You set up the question early on in the scene. You develop it. You
reach a climax. You resolve quickly and move on.
Now all that seems pretty
wholesome. A good, wholegrain style menu for writing a scene. But
because that kind of advice seems pretty damn bland taken on its own,
here’s a mini-scene of my own, with comments in italics added.
The situation here is that my
character, Fiona, has just escaped from a damaging and traumatising
situation. She has fled to a buddy of hers: a guy called Lev, who is
ex-Russian Special Forces and not exactly a run-of-the-mill character.
She trusts Lev to look after her, but Lev needs to find his range
first. Here’s how things go:
I park where Lev tells me to,
outside a cream-painted house, with a sheet of graffitied chipboard for
a door.
~ Very swift intro to the
physical location. So brief, it hardly interrupts things
‘Is here,’ says Lev.
The door is held by a crude
wooden catch. No lock.
~ Fiona’s observation this. By
noticing the crudity of the accommodation, she is letting you know, in
effect, what she’s thinking.
Lev opens the door for me –
there are no hinges, so he has to lift it – and I step inside.
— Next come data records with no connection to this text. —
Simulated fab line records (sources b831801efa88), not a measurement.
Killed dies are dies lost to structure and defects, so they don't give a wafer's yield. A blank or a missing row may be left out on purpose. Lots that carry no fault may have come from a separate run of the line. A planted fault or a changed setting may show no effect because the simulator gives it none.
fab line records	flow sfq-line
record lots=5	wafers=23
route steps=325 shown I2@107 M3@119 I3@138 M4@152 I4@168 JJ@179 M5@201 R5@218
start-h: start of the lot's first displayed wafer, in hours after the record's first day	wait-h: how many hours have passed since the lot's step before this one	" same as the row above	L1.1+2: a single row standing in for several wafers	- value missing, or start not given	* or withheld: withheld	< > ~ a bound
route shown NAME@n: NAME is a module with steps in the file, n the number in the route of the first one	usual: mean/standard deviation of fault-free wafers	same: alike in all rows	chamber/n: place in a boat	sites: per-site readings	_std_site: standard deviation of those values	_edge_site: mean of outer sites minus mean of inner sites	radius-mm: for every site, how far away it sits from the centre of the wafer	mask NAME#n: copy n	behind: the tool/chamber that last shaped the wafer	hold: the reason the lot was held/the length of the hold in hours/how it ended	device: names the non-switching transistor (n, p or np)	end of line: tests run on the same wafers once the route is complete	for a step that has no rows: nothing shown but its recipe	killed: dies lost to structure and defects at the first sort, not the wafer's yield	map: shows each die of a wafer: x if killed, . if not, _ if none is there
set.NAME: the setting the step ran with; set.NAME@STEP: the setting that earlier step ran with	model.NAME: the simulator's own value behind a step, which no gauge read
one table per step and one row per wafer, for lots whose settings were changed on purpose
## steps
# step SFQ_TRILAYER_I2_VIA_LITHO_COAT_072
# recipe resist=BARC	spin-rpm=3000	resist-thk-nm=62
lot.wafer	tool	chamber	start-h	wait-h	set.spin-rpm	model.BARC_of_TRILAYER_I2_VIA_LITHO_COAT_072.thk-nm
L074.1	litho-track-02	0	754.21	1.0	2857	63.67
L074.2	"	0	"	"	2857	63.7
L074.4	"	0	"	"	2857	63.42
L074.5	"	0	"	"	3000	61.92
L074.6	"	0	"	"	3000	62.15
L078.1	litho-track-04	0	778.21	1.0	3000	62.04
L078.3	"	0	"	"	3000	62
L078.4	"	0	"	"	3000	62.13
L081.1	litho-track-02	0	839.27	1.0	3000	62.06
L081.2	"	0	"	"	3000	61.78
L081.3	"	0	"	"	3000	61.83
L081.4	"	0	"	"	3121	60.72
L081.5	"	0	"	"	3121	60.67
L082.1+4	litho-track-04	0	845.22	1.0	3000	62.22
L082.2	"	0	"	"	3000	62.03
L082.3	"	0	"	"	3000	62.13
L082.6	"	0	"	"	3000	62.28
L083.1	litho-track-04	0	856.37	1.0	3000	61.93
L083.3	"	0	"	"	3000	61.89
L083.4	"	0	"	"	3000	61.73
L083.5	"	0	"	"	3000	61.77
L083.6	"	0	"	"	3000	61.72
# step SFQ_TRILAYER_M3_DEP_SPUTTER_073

I knew that Lev didn’t have a
permanent home in Britain or, I think, anywhere. Mostly he sleeps in
his car or on the floors of friends’ houses. But when he isn’t doing
those things, and isn’t abroad, he uses squats.
But knowing that and being here:
two different things.
~ Again: Fiona isn’t saying, “I
feel X about this place.” But she’s letting us know all the same.
Indirect access to character emotions is just fine.
The downstairs room is
lightless. The doors and windows have been boarded up front and rear.
There’s a poor quality kitchen in place – white formica doors loose on
their hinges, chipboard surfaces bubbling and splitting with damp – but
I already know there’s no water in the tap, no power in the sockets.
~ More physical description. But
this isn’t done for its own sake. By now, it’s clear that the question
raised by this scene is roughly: “Is this horrible squat going to
satisfy Fiona’s needs for sanctuary? And how will her discomfort shift
her relationship with Lev?” Those aren’t huge questions in the context
of the story. But they don’t have to be. They just have to feel alive
and important for the duration of a (shortish) scene.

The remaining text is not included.